Introduction of Atomic Contrastive Learning: Unlike models like CLIP that focus on semantic correlation, WeCromCL learns character-level visual appearance consistency, which addresses the fundamental requirement of text spotting.
Analogy of Clustering Centers: Transcriptions act as cluster centers that associate all images containing them, allowing the model to learn the common visual appearance patterns of each transcription across numerous images, which is a highly intuitive interpretation.
Low-cost Negative Sample Augmentation: Generating additional negative samples only on the text side (incurring almost zero computation cost) provides substantial performance gains.

Limitations & Future Work¶

The two-stage pipeline allows anchor localization errors to propagate to the detection stage, suggesting future explorations in end-to-end joint optimization.
When multiple identical transcriptions appear within the same image, the activation maps may suffer from ambiguity.
The applicability of the character-wise encoder to non-Latin alphabet languages (e.g., Chinese characters) remains to be validated.
Comparisons with the latest large vision-language models (e.g., pipeline combining SAM + OCR) have not been conducted.

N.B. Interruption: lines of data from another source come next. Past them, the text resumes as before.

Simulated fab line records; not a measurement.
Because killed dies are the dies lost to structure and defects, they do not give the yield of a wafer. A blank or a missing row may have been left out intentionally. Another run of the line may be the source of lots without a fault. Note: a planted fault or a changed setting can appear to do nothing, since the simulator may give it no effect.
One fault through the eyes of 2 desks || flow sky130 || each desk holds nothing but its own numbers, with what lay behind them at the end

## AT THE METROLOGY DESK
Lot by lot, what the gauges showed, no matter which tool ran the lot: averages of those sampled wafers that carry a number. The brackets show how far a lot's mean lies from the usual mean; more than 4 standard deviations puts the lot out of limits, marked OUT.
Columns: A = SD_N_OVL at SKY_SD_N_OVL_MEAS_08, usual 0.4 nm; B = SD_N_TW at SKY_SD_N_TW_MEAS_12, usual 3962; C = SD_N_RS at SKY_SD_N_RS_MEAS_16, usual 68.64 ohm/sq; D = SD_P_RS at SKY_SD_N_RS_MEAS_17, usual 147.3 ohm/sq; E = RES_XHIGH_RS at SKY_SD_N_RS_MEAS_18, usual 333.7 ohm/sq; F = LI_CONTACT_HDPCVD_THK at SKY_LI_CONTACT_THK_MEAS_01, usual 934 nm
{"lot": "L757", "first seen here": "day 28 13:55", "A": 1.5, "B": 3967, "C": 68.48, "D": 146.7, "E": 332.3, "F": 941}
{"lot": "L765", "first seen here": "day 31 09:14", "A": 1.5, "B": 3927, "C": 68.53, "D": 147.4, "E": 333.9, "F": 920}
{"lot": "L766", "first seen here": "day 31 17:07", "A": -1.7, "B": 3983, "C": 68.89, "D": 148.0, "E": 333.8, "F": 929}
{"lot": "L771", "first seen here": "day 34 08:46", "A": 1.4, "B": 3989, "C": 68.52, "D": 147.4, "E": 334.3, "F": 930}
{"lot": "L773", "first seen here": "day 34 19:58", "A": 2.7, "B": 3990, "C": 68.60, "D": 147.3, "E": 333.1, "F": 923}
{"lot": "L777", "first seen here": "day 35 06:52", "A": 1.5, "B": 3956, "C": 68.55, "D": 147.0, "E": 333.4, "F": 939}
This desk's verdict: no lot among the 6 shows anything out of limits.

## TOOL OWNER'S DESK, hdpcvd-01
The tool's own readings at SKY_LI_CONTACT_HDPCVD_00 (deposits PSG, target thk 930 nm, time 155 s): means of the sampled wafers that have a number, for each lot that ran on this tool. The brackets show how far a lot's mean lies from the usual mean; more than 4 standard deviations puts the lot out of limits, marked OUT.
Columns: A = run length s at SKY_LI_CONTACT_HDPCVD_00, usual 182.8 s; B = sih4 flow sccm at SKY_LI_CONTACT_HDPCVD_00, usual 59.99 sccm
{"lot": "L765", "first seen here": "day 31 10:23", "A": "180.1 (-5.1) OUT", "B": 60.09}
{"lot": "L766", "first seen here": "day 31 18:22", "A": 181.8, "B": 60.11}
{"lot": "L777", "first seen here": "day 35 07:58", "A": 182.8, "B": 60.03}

oCLIP / VLPT: Representatives of holistic contrastive learning, focusing on global semantic matching.
SPTS: A single-point supervised text detector, serving as an ideal partner for WeCromCL.
NPTS: Also a transcription-only supervised method, but its single-stage design poses challenging optimization difficulties.
Insight: Weakly supervised localization tasks can be formulated as cross-modality contrastive learning, where the peaks of activation maps correspond to the localization results.

Rating¶

Dimension	Score (1-5)
Novelty	4
Technical Depth	4
Experimental Thoroughness	5
Writing Quality	4
Value	4
Overall	4.2